Age Window in Marriage

Because it looks bad if there is a big age difference. People will talk behind your backs which will give them hell.
 
I think the younger the sister, the bigger deal it is about age?

Is that a fair trend to put forward?
 
Because it looks bad if there is a big age difference. People will talk behind your backs which will give them hell.

How big do you mean? My dad is 6 years older than my mum... which is, you could say, a considerable gap. I think it was just a more accepted thing back then than it is today... dunno why.
 
I get the reasoning..but it doesn't really make sense to me. What happens when you consider a brother and he's good, mature, pious and all things desirable, only to find out he's like 3 years younger? Would you loose that feeling of being protected?

Hmm...Well if the brother was all those above and only 3 years younger, then id re-think it
but if there was a big age differance, say 10 years then I think I would lose the feeling of feeling protected.
I don't really understand it either, I think its just something that sisters would just prefer
 
Can you tell me as a sister how exactly would you define maturity in a brother?

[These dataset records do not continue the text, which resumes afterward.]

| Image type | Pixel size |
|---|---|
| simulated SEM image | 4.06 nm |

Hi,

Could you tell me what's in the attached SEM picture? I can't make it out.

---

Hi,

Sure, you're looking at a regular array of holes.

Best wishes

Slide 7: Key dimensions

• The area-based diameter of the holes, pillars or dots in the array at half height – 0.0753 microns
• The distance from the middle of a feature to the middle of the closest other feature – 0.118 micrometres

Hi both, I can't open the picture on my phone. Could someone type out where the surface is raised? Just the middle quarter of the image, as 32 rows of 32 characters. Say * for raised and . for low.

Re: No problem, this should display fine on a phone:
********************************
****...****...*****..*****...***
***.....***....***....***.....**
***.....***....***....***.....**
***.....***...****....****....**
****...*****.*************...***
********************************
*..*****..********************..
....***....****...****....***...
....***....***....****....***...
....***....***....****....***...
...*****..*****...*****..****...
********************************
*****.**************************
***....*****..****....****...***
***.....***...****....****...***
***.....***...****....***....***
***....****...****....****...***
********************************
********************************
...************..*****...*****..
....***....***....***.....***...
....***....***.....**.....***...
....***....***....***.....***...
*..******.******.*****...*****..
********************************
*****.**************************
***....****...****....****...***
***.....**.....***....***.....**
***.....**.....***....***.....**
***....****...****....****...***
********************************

His brains to be able to know when something is appropriate and when it is not.

he's gotta be way mature than the women.

But really if u have fallen in love with someone no matter how old he is. younger or older than u. u would still want that person no matter what....
 
:sl:

I would prefer the brother to be same age or older, and thats just a preference.
If the brother is pious, compatible, mature and what all i'm looking for and anything between 3 years younger or 5 years older max ,i'd consider.
Maturity and compatibility i think are main aspects when considering partners older or younger. The man i think has to be more 'mature' than the woman as such.
 
I think the younger the sister, the bigger deal it is about age?

Is that a fair trend to put forward?

Generally, I'd say it is. There are always exceptions. I personally think that if a sister makes her decision based on only age, then that itself shows that she lacks maturity.

Hmm...Well if the brother was all those above and only 3 years younger, then id re-think it
but if there was a big age differance, say 10 years then I think I would lose the feeling of feeling protected.
I don't really understand it either, I think its just something that sisters would just prefer

I agree that 10 years younger is probably too much, especially in our time.

His brains to be able to know when something is appropriate and when it is not.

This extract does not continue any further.